Colin Delany | August 30, 2010 - 3:39pm | Email This!
Politico's Morning Tech column has highlighted a clever use of mobile advertising in last week's Florida primaries:
As the Sunshine State headed to the polls yesterday, down-ballot candidates bought Google online ads on mobile geo-targeted to specific districts, hoping to capture people who are doing last-minute research while waiting in line at the polls. Democratic State Senator and Attorney General hopeful Dan Gelber, who easily won his primary, used mobile Google ads for a 24-hour blitz on primary day. Lisa Small, likely soon to be declared winner of her circuit court judge race, also used the strategy, Google told us.

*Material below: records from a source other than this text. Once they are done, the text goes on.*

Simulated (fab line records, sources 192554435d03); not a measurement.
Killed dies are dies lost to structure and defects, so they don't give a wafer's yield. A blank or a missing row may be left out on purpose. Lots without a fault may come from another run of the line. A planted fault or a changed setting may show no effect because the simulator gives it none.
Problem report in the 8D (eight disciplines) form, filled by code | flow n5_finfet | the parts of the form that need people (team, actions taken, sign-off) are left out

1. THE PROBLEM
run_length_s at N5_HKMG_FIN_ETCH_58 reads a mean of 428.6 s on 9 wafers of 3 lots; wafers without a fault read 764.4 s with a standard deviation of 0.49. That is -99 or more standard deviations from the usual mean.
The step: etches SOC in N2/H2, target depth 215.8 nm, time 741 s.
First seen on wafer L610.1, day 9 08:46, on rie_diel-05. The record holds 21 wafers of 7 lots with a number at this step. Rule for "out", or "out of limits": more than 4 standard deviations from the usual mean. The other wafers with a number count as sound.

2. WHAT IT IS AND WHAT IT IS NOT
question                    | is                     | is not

"For us, the biggest distinguishing factor is that every major newspaper in the state endorsed Gelber, so that's a message we could get to voters in a few words in an ad, catching their attention on their phones as they're going into the polls," Christian Ulvert, Gelber's campaign aide, told us. "Lower voter turnout was expected, so we turned to the digital world."
Talk about in-the-moment targeting -- these ads were aimed at people getting ready to vote, quite possibly as they were standing in the booth and looking up unfamiliar candidates on their cell phones at the last minute. We can imagine the kind of queries that these candidates might have purchased, for instance "voter guides," "election," "voting" and of course the candidates' own names and those of their opponents (the folks at Google could no doubt help, since they could dig up information about what search terms people tend to use when they're researching candidates).
I'd be curious to see how much an effort like this cost, both in the aggregate and per-click, and also how many people actually responded -- though also note that a candidate's ad would function as a virtual yard sign even if the viewer doesn't click it. Obviously this tactic is about as niche an approach as you're going to see, but particularly in a close race that hasn't received much publicity, a handful of last-minute converts might make all the difference. Florida politics: taking late-cycle persuasion advertising to the limit!